22-Year Industry Veteran Takes the Reins of the Hotel’s Food And Beverage Operations
STEAMBOAT SPRINGS, CO-November 23, 2015-The Steamboat Grand Hotel has hired industry-veteran Scott King as the new food and beverage director for the property in Steamboat Springs, Colorado. King will be responsible for the overall culinary direction and strategies for the hotel.
“Scott is an extremely qualified individual for this position with extensive knowledge that spans hotels, resorts and the leisure industry while understanding what appeals to travelers on the culinary front,” said Michael Lomas, general manager/vice president of the Steamboat Grand Hotel. “With the addition of Scott to our talented team, the culinary future for the hotel is in good hands and set up for success.”

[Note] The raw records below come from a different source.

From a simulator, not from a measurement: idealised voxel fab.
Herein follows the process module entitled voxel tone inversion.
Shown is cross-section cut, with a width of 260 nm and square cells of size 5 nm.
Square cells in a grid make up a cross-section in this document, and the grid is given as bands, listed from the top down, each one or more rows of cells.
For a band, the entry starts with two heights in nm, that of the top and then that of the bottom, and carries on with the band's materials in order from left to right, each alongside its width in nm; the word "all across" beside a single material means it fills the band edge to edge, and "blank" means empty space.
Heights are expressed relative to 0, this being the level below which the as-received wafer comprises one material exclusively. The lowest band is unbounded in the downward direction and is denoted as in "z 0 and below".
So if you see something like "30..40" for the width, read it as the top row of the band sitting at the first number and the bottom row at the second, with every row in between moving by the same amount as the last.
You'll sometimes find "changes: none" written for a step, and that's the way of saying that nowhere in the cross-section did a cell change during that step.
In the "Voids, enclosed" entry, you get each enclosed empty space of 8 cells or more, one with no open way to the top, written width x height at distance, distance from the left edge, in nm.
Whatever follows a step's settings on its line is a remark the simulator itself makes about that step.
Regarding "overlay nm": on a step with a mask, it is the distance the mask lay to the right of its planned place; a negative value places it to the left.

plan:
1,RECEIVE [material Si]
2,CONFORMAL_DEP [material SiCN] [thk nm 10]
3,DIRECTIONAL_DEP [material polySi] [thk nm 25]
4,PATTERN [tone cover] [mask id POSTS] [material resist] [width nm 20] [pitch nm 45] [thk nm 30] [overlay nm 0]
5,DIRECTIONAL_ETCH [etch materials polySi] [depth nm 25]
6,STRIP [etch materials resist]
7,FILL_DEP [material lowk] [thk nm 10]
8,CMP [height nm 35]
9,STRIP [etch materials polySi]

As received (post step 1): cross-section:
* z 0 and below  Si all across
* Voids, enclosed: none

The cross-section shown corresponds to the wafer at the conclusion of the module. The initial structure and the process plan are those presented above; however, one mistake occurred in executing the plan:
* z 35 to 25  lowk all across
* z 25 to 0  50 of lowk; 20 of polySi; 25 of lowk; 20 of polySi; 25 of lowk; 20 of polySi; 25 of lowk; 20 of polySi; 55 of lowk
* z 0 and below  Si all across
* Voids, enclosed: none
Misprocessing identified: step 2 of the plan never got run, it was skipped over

King comes to the Steamboat Grand from Catamount Ranch & Club, a member golf and club resort in Steamboat Springs, where he served as director of food and beverage for the past three years. Prior to Catamount, he held various leadership roles with Starwood Hotels and Resort across North America for over 18 years including operations task force, director of food and beverage, director of operations, senior manager of operation support and executive chef. During his tenure with Starwood, King helped oversee the opening of more than 40 hotels across all nine brands.
A certified Chef de Cuisine through the American Culinary Federation, King, who has a forte for dazzling culinary presentations, has a culinary degree from Johnson and Wales University in Providence, Rhode Island, as well as a Bachelor of Science from Ball State University in Muncie, Indiana. He will start in his new role with the Steamboat Grand on Monday, November 23 and report directly to Lomas.
“Steamboat has been my home since first stepping into the kitchen as an executive chef in 1994,” said King. “I am honored to be offered this opportunity to work with such a talented culinary team such as Executive Chef, Ariel Robey, to ensure the Steamboat Grand is a leader in the industry and a favorite with guests.”
In related news, Christina Gumbiner has been elevated to director of food and beverage for the resort, overseeing all restaurants and food and beverage services across the base area and on the mountain. Gumbiner, who has been with Steamboat for over two decades (working as a certified ski instructor before moving to the food and beverage department), oversaw the highly successful launch of the Four Points Lodge three season ago. She has previously served as manager of Thunderhead Lodge and brings a decade of experience in food and beverage areas as well as the unique ability to smoothly run large operations in remote mountain locations.
Food and beverage manager, Kathy Yeiser has expanded her role and is now responsible for the Steamboat Base Club, base area events, musician and vendor relations, Food and Beverage administrative staff, marketing liaison and social elements such as Open Table. In addition to resort duties, she will gain several items related to Intrawest food and beverage and continue to report to James Snyder, senior vice president of Intrawest food and beverage as well as vice president of resort services for the Steamboat Ski Resort.